UK fights back against gender violence. Domestic abuse and sexual offences are to set be treated as seriously as knife crime.
The government has announced that it is fighting back against gender violence and that domestic abuse and sexual offences could soon be tackled under the umbrella of “serious violence”. Parliament is currently considering changes to legislation that will require public bodies to tackle domestic abuse and sexual offences in the same way they currently approach “serious violence”.
According to the government: “Introducing a Serious Violence Duty will improve wholesale understanding of the drivers of serious violence and help prevent future crime and tragedy. It will mean that police, government, and health bodies must collaborate locally, so that they can develop more holistic strategies to protect people from harm, including through early intervention.”
Nicole Jacobs is the Domestic Abuse Commissioner. She believes that the government is taking gender violence seriously. She commented: “I am delighted that the Home Secretary, Priti Patel, has listened and taken this decision which marks a huge step forward in the government’s approach to tackling domestic abuse and sexual violence.
“It sends a very clear message to victims and survivors that tackling and preventing domestic abuse and sexual violence are top priorities and not optional extras. This amendment will ensure there is an early intervention, public health focused approach to tackling serious violent crime.”
Priti Patel the Home Secretary commented: “Any instance of violence towards another human being is sickening and it is incumbent upon all in authority to try and prevent it from occurring.

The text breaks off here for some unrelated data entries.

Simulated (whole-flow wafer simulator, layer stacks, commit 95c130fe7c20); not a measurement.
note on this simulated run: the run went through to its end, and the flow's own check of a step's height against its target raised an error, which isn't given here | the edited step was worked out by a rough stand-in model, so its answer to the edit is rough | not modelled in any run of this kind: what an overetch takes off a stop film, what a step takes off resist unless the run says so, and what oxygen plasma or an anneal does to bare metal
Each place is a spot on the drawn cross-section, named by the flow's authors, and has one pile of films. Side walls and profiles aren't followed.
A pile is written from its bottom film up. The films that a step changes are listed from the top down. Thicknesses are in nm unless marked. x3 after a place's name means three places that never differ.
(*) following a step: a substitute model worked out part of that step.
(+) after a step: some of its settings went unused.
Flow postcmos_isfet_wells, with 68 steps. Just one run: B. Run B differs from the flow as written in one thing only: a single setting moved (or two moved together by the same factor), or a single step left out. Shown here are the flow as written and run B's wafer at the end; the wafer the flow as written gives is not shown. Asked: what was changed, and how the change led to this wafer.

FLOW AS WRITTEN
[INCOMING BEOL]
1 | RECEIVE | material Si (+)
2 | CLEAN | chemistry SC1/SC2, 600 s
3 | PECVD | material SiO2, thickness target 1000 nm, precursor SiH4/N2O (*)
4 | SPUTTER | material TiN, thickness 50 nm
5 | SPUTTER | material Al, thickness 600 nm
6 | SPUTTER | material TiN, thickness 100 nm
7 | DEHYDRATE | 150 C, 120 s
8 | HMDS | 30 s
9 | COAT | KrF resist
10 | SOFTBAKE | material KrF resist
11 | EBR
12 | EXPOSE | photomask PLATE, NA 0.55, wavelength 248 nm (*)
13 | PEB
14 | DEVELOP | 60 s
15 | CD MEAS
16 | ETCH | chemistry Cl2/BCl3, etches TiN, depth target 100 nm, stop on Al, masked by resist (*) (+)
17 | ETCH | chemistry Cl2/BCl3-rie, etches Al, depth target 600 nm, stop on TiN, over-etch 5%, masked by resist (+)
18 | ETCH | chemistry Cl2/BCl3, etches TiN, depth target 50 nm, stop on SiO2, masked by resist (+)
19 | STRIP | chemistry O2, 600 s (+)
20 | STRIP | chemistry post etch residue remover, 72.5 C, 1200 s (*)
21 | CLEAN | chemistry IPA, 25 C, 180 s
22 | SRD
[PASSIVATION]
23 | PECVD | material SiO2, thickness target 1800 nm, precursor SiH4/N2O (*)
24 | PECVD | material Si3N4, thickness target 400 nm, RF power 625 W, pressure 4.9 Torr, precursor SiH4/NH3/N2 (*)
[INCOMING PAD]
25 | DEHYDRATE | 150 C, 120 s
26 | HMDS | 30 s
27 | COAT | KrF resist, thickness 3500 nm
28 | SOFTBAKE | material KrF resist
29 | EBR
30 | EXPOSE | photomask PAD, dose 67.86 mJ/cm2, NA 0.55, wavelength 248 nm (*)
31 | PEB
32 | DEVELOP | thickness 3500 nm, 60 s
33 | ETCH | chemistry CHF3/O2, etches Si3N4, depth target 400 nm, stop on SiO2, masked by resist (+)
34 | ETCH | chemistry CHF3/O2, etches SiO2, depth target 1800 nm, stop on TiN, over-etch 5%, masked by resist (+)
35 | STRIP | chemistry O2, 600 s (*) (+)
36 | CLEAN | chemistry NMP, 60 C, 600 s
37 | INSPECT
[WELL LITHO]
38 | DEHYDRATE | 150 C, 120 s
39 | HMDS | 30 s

“There are numerous public sector bodies and agencies with a responsibility to protect young and vulnerable people from harm – and they must get better at working together to deliver for them. That is exactly why the Serious Violence Duty is so important.
“Following tireless work on this important issue by Baroness Bertin, I am bringing forward changes to the Police, Crime, Sentencing and Courts Bill to make clear that domestic abuse and sexual offences – which do untold and often long-term damage to victims – can be included in local strategies for tackling serious violence.”